So I managed to stay away from the Christmas buffet at work for the rest of the day yesterday so I'm counting that as a major success. Today it's filled with fruits and veggies so I had one piece of pineapple but I think I'll stick to my lunch for the rest of the day. The dips get me everytime so it's better to just stay away, fruits & veggies or not.
So after work yesterday I hit the gym but just wasn't really feeling the StairMaster or the elliptical. I was pretty much dreading it, although I knew there was no way I was not going to workout so I decided to just tough it out and deal with it. But when I got to the board, I couldn't figure out what to sign out, they all just looked dull and unappealing. Then comes the light bulb moment. There is a fitness class that starts everyday at 5:00 at my gym. I looked it up and Body Ball was on the menu. So I jumped on the elliptical for 15 mins for a warm up and then hit the class. One word. Ouch. Basically the class was a full body strength training session with the stability ball (Yes Randi, finally a little strength training!). It burned let me tell ya! I thought I wouldn't be able to walk today but actually I'm doing ok....and the best part? The time FLEW by! I couldn't believe 45 mins had passed. So add that session to my previous 100 mins of cardio time and I've already made my goal of 160 mins this week! Sweet! But I'm still planning on going today after work. Even if it's just a little treadmill time. I'm still going. I made my goal so Kelly, it's your turn now!
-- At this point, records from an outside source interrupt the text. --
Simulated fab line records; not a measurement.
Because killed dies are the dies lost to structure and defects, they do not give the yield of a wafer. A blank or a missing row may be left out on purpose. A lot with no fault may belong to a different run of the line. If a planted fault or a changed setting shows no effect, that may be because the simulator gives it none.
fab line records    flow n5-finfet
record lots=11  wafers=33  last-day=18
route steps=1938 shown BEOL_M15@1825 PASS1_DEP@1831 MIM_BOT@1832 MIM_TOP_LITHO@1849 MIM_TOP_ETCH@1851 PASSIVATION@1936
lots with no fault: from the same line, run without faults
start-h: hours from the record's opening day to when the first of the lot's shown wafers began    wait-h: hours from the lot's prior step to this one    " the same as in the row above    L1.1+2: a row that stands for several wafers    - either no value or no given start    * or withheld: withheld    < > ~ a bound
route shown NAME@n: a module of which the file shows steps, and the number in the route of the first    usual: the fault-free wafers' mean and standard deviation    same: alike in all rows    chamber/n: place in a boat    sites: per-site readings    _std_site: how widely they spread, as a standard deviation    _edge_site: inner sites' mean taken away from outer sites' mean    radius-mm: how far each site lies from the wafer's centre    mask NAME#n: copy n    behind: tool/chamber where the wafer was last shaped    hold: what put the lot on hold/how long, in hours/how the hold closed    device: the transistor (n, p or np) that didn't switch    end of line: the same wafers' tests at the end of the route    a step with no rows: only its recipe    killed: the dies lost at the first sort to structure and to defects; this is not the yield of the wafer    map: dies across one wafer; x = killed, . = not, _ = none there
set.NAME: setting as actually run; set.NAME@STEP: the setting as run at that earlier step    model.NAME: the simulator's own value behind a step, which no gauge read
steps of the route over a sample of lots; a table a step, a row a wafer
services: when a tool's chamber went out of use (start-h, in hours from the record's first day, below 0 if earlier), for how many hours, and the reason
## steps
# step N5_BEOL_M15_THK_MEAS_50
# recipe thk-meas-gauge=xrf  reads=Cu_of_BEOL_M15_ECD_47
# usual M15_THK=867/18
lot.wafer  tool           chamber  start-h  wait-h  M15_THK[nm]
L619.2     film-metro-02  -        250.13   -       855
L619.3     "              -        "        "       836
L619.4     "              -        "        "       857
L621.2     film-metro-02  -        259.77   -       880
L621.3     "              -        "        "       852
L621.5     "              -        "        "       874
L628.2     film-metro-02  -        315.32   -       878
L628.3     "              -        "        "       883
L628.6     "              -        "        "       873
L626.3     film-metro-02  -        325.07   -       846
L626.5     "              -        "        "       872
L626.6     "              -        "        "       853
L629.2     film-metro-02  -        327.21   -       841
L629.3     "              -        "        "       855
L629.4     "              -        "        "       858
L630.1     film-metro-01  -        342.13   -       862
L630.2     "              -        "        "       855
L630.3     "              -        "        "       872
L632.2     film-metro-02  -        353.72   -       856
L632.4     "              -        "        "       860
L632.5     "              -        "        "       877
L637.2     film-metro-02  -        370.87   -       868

Now for the awfulness that is my willpower. I broke. I broke twice. & I feel awful.
1. I ate 1 of my Monster cookies last night. But it was just one thank goodness.
2. I had a brief love affair with the scale this morning.
Both made me feel like a big sleazy cheat. I learned my lesson. I made 5 dozen Monster cookies last night (Peanut Butter, oatmeal, walnuts, Smarties, and chocolate chips all in one cookie!) I had one cookie. Half a cookie from the first batch and 1/2 a cookie from the third batch. To my defense I really was trying to figure out how long to cook them for. I ended up over cooking the first 3 batches but the last 2 are just right. My first time making them so I will know for next time. But afterwards I felt so guilty! I know it was only one cookie but I promised myself no Christmas treats during the week. Will not happen again. I promise myself and I promise all of you!
The scale....I just couldn't stay away. It's been 13 days since I last stepped foot on that little devil. I was down 1 lb from last time. Yay right? Not really. The thing is, I was feeling SO great before I jumped on the scale, I felt really good this week like I was really making progress at the gym, food wise, controlling my weekends. I felt skinny. You know that feeling when you can just tell your smaller. Tummy feels flatter, arms feel fit and your legs are starting to look toned? I had all of that. I assumed that I had probably lost a few pounds since I was feeling so great. Nope, just one. That stupid number on the scale took all those good feelings away and today I feel defeated and only half as great as I felt yesterday.
I'm saying goodbye for now. I think this morning really proved that my addiction to the scale really isn't good for me anymore and we need time apart. I want to feel good because I've spent 200 mins at the gym this week, or because I bought a pair of pants in a smaller size or because I said no to that extra chocolate or no the seconds at dessert time. I want to feel good for those reasons and not because a number on the scale says I should. So I'm taking a tip from Katieo and wrapping up the scale. I figure it's the only way we can stay apart. Come the New Year, I may be ready to try again but for now, I want to be the one in control for once.